If you were in St. Petersburg, you could have attended a “Mass of Belonging”.
From The Tampa Tribune:
Sacred Heart Catholic Church celebrates inclusion with ‘Mass of Belonging’
TAMPA — Frank Sammartino and Don Sullivan said they did not feel welcome at Catholic churches in New Jersey.
At first, the men, both 72, said they didn’t feel wanted at several churches after moving to Tampa. That changed in 2006, they said, when they first attended Sacred Heart Catholic Church on North Florida Avenue.
On Sunday, Sammartino and Sullivan were two of hundreds of parishioners who attended Sacred Heart’s “Mass of Belonging,” held at the David A. Straz Jr. Center for the Performing Arts.

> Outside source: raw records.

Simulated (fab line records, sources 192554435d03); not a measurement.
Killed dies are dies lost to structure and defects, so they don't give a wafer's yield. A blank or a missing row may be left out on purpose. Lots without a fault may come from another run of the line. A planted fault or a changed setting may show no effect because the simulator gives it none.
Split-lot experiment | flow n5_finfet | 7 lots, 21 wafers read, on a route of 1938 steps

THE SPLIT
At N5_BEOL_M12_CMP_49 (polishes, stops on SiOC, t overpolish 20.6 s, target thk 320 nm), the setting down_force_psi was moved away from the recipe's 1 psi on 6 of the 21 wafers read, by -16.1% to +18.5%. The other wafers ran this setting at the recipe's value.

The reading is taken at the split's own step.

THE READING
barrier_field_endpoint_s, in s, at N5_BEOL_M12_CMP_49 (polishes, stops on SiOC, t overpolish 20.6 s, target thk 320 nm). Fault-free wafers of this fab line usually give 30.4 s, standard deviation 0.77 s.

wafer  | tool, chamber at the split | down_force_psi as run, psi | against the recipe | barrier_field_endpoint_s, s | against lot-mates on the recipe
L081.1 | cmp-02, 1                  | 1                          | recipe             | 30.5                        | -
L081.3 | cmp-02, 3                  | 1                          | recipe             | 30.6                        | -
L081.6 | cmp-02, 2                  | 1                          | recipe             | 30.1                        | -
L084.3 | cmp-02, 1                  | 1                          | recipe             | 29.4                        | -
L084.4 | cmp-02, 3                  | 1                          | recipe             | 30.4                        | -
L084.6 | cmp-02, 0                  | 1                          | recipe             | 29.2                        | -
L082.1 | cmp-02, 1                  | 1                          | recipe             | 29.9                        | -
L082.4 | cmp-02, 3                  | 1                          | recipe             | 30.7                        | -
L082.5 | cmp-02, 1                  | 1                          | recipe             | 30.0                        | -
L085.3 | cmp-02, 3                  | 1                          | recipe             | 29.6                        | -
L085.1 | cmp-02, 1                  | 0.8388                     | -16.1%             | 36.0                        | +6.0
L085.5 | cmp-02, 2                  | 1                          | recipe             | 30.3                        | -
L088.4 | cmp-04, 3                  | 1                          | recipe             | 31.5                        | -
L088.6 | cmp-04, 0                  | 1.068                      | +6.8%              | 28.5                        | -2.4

The event was held several days after the conclusion of Pope Francis’ widely-covered first visit to the United States.
A gay couple who have been together 45 years, Sammartino and Sullivan said they were grateful to have been accepted at Sacred Heart.
“By the time we reached here, I had just about fallen away from the Catholic Church,” Sullivan said. “I couldn’t find a parish where I felt I belonged.”
“From Day One, they opened their doors up to everybody,” he said.
Sunday’s mass — which saw members of each of Sacred Heart’s six congregations under one roof — celebrated the 10th anniversary of the Franciscan Friars at Sacred Heart Parish and the birthday of St. Francis of Assisi.
Father Kevin Mullen, provincial minister with Franciscan Friars Holy Name Province in New York, […]
I don’t know a church anywhere that “excludes” anyone. At worst… or perhaps at best… there are places where nobody pays any attention to you at all. That’s not so bad, unless you are so used to being cooed over and affirmed in your wonderful just-the-way-you-are selfness that not being the center of attention makes you feel uncomfortable.
I fear that “welcome” is now code for “Even though you know you are in the state of mortal sin, go to Communion anyway!”
Reception of Communion has shifted in meaning.
If people don’t feel welcome, it’s not because of the Catholic Church. If people feel “unwelcome” (whatever that means) it’s probably because of the guilt (even residual) they feel because of their sinful behavior. They know they shouldn’t go to Communion because of their own sinful behavior.
But no one is telling them that they are not welcome. On the contrary! Even the formally excommunicated are supposed to attend Holy Mass.
In more and more places, as catechism weakens and the acid marinade of shifting mores unbinds the fibers of our Catholic identity, Communion is not the reception with awe of the Body, Blood, Soul and Divinity of Christ the Savior, but rather “You’re okay!”
Communion has come to mean, “They put the white thing in your hand and then we sing the song!”
I will return to my cantilena.
The only true renewal in the Church will take place with a revitalization of our liturgical worship. If that isn’t at the heart of a program to renew the life of the Church, we are wasting our time and distracting ourselves from the true goal of heaven.